As the ‘good girl’ and the ‘bad girl’ are two sides of the same patriarchal coin, so the pro-prostitution ‘sex positive’ and the Conservative woman (I am using here Andrea Dworkin’s account of the ‘domesticated female’ from Right-Wing Women), are also two sides of the same coin.
Both are engaged in a defence of the patriarchal status quo – although they are not defending exactly the same aspects of it.
Both are uncritical of men’s behaviour, and both are unquestioning of the idea that women exist to service men’s needs. For the ‘sex positive’ no extreme of male sexual behaviour can be questioned or criticised, as long as he is prepared to pay the market rate for it. For the Conservative woman, it is the role of women to act as ‘gate-keepers’ of male sexual behaviour; if men ‘stray’ it is either the fault of one woman for ‘leading him on’, or the fault of another woman for not performing her duty by catering to his ‘needs’ correctly in the first place.
Under both paradigms, men cannot be held fully responsible for their actions; male sexuality is an inevitable, unstoppable force of nature, and men themselves lack free will and reason to be able to control it. Also unquestionable is the contradictory mix of men’s ‘natural’ role as ‘head of the family’, along side male insecurity and helplessness that requires a woman as equal parts domestic drudge and personal cheerleader.
Under both paradigms, women are supposed to accept without complaining their role as existing only to service men’s needs (and to keep quiet about the boredom, lack of kindness or respect, and all but the most extreme violence) – the smart women is one who learns to manipulate as much material gain as possible out of that role, not one who tries to fight it, or decides she would rather be poor than submit to it.

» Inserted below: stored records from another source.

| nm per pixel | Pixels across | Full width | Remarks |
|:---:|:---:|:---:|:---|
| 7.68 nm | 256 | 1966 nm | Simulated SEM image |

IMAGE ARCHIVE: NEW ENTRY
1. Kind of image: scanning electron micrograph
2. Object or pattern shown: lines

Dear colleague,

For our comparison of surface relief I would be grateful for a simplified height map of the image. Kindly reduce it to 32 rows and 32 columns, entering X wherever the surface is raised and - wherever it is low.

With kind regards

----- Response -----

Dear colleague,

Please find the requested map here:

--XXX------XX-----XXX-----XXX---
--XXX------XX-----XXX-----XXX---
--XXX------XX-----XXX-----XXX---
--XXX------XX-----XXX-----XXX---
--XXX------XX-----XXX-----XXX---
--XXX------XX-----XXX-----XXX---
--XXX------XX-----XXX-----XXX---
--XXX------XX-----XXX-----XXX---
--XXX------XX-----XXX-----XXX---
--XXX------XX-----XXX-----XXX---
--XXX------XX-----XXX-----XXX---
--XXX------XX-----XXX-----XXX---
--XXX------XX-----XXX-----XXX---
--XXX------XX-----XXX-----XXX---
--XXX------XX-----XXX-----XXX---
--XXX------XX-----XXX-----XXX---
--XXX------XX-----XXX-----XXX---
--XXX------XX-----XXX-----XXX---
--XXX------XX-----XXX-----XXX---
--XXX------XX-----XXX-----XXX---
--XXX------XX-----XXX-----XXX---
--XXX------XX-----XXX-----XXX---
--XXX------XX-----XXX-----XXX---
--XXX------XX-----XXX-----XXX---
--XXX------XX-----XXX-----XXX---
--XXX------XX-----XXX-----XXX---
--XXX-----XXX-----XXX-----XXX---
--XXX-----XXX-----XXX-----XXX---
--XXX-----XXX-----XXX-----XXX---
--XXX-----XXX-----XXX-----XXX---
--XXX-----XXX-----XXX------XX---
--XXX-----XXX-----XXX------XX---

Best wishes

Both the Conservative woman and the ‘sex positive’ are anti gender equality and anti feminist (although they may claim otherwise), both view any attempt to challenge men’s behaviour as trying to ‘police’ ‘private’ behaviour, and to go against ‘nature’. For both, the idea of a truly equal, egalitarian relationship between a man and a woman is impossible (and yes, I can see how funny it is for a radical feminist to be defending the possibility of decent relationships with men – we’re the one’s who are supposed to hate men after all!).